Second Sunday in Lent

SECOND SUNDAY IN LENT: A. Feb 17, 2008

  Gen 12: 1-4 Psalm: 33 2 Tim 1:-10  Matthew 17:1-9

1. Transfiguration and Repentance these words hardly seem to be go to together. Transfiguration seems to be a sense of ecstasy. One would imagine it is more or less like seeing people in movies strung out on a hallucinogenic. Repentance on the other hand seems to be a picture of subdued people who realise they are sinners. It is sombre picture of people beating their breasts and saying, “Lord have mercy on me a sinner.”

1corinthians1_18

And so we look at the word repentance as John the Baptist and later Jesus preached. It had to do with sin. But it was not an examination of one’s sins in preparation for the Sacrament of Reconciliation. The Greek word used is Meta-Noia. This means a change of mind and heart. It is a radical transformation. Radical from the Latin radix which means root, meant not a trimming of the branches and pruning the tree. It meant a change from the very roots upwards. It involved a change in the very way of thinking. It meant taking a detour, a total detour from the road on which we normally walk. With this in mind, we take a look at our readings today. There is a transfiguration - a total change of the person, and it comes from repentance,

a total change from the way they looked at life,

a totally new direction from the path we normally take

a totally new set of values we accept as we live.

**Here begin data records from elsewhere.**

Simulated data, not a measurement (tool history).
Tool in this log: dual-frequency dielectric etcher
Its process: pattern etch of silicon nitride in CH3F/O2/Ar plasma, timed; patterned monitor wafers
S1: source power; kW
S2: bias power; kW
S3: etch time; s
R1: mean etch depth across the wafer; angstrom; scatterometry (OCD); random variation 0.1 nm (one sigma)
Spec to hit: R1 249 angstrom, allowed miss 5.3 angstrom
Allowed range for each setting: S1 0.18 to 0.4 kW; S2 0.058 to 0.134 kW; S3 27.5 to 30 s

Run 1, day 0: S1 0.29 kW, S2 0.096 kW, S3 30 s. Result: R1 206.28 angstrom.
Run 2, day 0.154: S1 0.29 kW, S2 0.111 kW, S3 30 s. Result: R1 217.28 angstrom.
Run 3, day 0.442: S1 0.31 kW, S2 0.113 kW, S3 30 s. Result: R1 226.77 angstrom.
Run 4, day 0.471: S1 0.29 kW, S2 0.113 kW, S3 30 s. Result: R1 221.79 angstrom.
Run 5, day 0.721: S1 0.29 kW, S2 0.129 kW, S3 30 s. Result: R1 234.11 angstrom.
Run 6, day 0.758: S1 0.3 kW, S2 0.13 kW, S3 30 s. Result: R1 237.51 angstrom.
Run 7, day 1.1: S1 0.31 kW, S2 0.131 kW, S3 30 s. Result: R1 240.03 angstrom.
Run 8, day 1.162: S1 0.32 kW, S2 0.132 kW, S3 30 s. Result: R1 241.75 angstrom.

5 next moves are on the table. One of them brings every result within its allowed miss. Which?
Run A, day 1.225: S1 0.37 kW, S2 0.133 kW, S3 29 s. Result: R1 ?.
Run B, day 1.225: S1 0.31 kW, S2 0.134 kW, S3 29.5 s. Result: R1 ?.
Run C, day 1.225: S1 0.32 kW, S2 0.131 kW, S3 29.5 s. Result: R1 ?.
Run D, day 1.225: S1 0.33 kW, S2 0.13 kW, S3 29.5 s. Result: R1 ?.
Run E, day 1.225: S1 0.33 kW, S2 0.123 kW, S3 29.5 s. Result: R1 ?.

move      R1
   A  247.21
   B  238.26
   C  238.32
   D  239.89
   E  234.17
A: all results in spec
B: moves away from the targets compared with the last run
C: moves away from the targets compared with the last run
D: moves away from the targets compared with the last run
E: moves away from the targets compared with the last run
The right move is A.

2.  First we have Abraham.  God calls him from the comfort of his home in UR of the Chaldees. He was married. He had riches in cattle and servants. He is called to leave this comfort zone. He is to follow God into an unknown land, to live amidst a people whose language he does not know. And Abram goes on the basis of a trust in the Lord. He is well fixed in his ways. He is secure in his philosophy of life. He is asked to change that whole context. He is asked for a Repentance: a Change of Mind and Heart.  People who are adventuresome will find no difficulty in the call of Abram. They will climb a mountain, because it is there to climb. They will swim a river, because it is there to swim. But most of us are secure in what we do, and we do not want to risk more than what we can see, touch, and know.

3. Then the Letter to Timothy from Paul. He invites Timothy on a way of life which is quite foreign to what our Society lives and espouses. The World tells us to eat, drink and be merry. The World wants to avoid pain at all cost, and like Wrigley’s chewing gum double our pleasure.

 It will take a great deal of Repentance, a great deal of “Change of Mind” to move to a way of life where we join Paul and the Apostles in suffering for the Gospel. The Gospel  is not sadistic promoting pain for the sake of pain. However, as we saw in the Life of Jesus, the moment he stood for truth and justice, he became a target of persecution.  One does not even have to speak out against injustice, just living it makes one’s witness uncomfortable to those who cheat and lie and do not walk in the path of the Lord.  It is easier to choose the broad and easy path. Everyone will like you. Everyone will be on your side.

3a  However, we are called precisely to “Change of Heart.” To a radical Transfiguration not merely of what we appear, but of what we are. As Mother Teresa would say:

People are unreasonable, illogical, and selfcentred. Love them anyway.

If you do good, people will accuse you of selfish, ulterior motives. Do good anyway.

If you are successful, you win false friends and enemies. Succeed anyway.

The good you do will be forgotten tomorrow. Do good anyway.

Honesty and frankness make you vulnerable. Be honest and frank anyway.

What you spend years building may be destroyed overnight. Build anyway.

People really need help but may attack you if you help them. Help people anyway.

Give the world the best you have, and you'll get kicked in the teeth. Give the world the best you've got anyway.

4. Our transfiguration Story is unlike any other experience in the Gospel. It not like a miracle to cure the blind, deaf and lame. It is not a parable to bring out a lesson. It is not a teaching to instruct the Apostles.  If one wants to link it with any of the Gospel events, I would call it part three of the Revelation of Jesus.

The first bit of revelation came in two parts, one with the appearance of the Angels to the Shepherds and telling them to go to Bethlehem, and the second part was the Star bringing the Magi to the same spot.

The Second is at the Baptism of Jesus, where the Father would tell us: This is my beloved Son.

The third is today, when the third part of the Revelation is the instruction: This my beloved Son, listen to Him.

5.  AT each stage we are given the choice of either Accepting the Word made flesh who dwells in our midst or of rejecting him. No one in their senses would reject the Word of God. What we do reject is his invitation to a way of life which is Radically different from the lure and enticement of the Society in which we live.

  • sell all you have and come follow me
  • if you want to follow me, pick up your cross daily.
  • if you loose your life for my sake, you will save it.
  • no one who puts his hand to the plough and looks back is worthy of the Kingdom
  • the Kingdom of God is for all, not only for the People of Israel.

When Jesus said these things, they tried to stone him, they tried to take him to the cliff and throw him down, they sought to imprison him, they finally crucified him. But the invitation is still there: “I do not call you servants any longer, I call you friends. Abide in me.”  In the Transfiguration, we see the radical transformation of the appearance of Jesus. Jesus in turn invites us into a Repentance, a radical transformation from the interior. This is the call of our Baptism.